Stakeholders express concern over cut in budgetary allocation for education 

Kofi Asare – Executive Director of AEW

Stakeholders in the education sector have decried the “worrying” reduction in the 2023 budgetary allocation for basic schools in Ghana due to the pending International Monetary Fund (IMF) assistance programme.

They say education should not be a target for expenditure cut as the country embarks on the IMF programme, and have thus called on the government to leverage the supplementary budget for 2023 to improve basic education in the country.

The government for the first time in 20 years, reduced the percentage of the national budget for education under the medium-term budget and expenditure framework (2023-2025) to 12.9 per cent in 2023.

A reduction of 11.1 per cent is expected in 2025. 

Those figures are below the United Nations Educational, Scientific and Cultural Organisation (UNESCO) minimum benchmark of 15 per cent. Also, three per cent of the Gross Domestic Product (GDP) was allocated to education instead of UNESCO’s suggested four per cent minimum. 

Concerned about the development, which they attributed to an IMF-induced 2023 budget, the stakeholders called on the government to use the supplementary budget for 2023 to improve basic education financing. 

They made the call at a forum in Accra on Thursday to discuss the implication of the IMF programme on Ghana’s basic education.

The forum was organised by Africa Education Watch (AEW), with support from Oxfam – a global organization that fights inequality to end poverty and injustice.

Speaking at the forum, Mr Kofi Asare, Executive Director of the AEW, said since a cap was put on the Ghana Education Trust Fund (GETFund) in 2017, about GHc 3.7 million had been lost from the education sector to other sectors of the economy. 

He said the implication was that GETFund would not be able to create the fiscal space to absorb the estimated one million out-of-school children and provide the infrastructure for the over 5,000 schools under trees and sheds. 

Mr Asare pointed out that with the freeze on public sector employment in the 2023 budget and going by the 2021 teacher attrition of 8,209, there would be a teacher deficit of about 7,000, which would also be detrimental to quality education. 

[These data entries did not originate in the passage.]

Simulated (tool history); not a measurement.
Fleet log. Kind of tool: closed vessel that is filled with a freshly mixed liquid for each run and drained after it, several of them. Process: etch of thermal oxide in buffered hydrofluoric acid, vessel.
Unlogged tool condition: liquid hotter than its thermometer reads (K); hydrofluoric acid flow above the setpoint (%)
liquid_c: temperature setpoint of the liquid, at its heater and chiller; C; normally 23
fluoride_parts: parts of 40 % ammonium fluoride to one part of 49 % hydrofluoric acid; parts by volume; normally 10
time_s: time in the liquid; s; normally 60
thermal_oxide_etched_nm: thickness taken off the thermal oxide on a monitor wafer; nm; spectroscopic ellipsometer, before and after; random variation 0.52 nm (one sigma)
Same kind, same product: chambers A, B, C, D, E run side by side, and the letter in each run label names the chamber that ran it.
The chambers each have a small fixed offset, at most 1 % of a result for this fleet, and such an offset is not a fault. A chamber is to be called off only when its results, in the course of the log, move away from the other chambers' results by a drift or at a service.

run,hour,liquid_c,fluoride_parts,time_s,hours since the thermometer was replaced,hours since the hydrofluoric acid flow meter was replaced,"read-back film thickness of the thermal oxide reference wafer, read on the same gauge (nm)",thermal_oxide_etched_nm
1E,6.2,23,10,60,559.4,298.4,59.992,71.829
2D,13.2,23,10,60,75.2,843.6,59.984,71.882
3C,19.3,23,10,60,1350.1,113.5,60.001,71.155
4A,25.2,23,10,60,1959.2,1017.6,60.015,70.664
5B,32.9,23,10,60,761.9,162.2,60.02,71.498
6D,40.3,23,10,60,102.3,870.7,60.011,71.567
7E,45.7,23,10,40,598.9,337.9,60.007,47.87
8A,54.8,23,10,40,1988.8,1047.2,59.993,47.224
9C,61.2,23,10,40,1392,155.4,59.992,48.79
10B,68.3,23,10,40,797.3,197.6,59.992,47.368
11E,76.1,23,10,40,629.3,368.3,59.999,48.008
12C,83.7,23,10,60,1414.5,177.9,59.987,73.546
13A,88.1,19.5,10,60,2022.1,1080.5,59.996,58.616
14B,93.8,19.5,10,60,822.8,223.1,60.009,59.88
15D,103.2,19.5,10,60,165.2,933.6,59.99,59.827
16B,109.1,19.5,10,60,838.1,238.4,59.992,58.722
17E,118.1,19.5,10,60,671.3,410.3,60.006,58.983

“Austerity periods including IMF’s medium-term programme are occasioned by increased taxation, affecting the poor negatively, hence, the need to cushion them with programmes like school feeding,” Mr Asare suggested. 

Mr. Abdulkarim Mohammed, Coordinator of the Economic Governance Platform, bemoaned the government’s decision to reduce spending on social services, pointing out that it would have adverse effects on basic education.  

“A cut in expenditure for education under an IMF programme portends a drawback on the gains made in basic education including quality education, human capital development and economic growth,” he said. 

He urged CSOs to engage the Ghana country office of the IMF and target some countries on the IMF Board to make proposals on the need to safeguard social services, especially education. 

Mr Alex Ampaabeng, a Fiscal Policy Analyst with Oxfam, urged the government to lower the cost of governance by consolidating some ministries and cutting down on the number of ministers to reduce public spending.

Suggested ministries for mergers included Food and Agriculture/Fisheries and Aquaculture Development, Information/Communication, Energy/Science Technology, and Innovation. 

“Education should not be a target for expenditure cut as the Government embarks on this IMF programme. The government should dedicate a percentage of revenue to rural education infrastructure development, just as it was done with the rural electrification project,” he encouraged. 

Groups present at the forum included the Conference of Heads of Basic Schools (COBS), Conference of Heads of Assisted Secondary Schools (CHASS), Ghana National Association of Teachers (GNAT), National Association of Graduate Teachers (NAGRAT), the National Union of Students (NUGS), Civil Society Organisations (CSOs), as well as policy activists.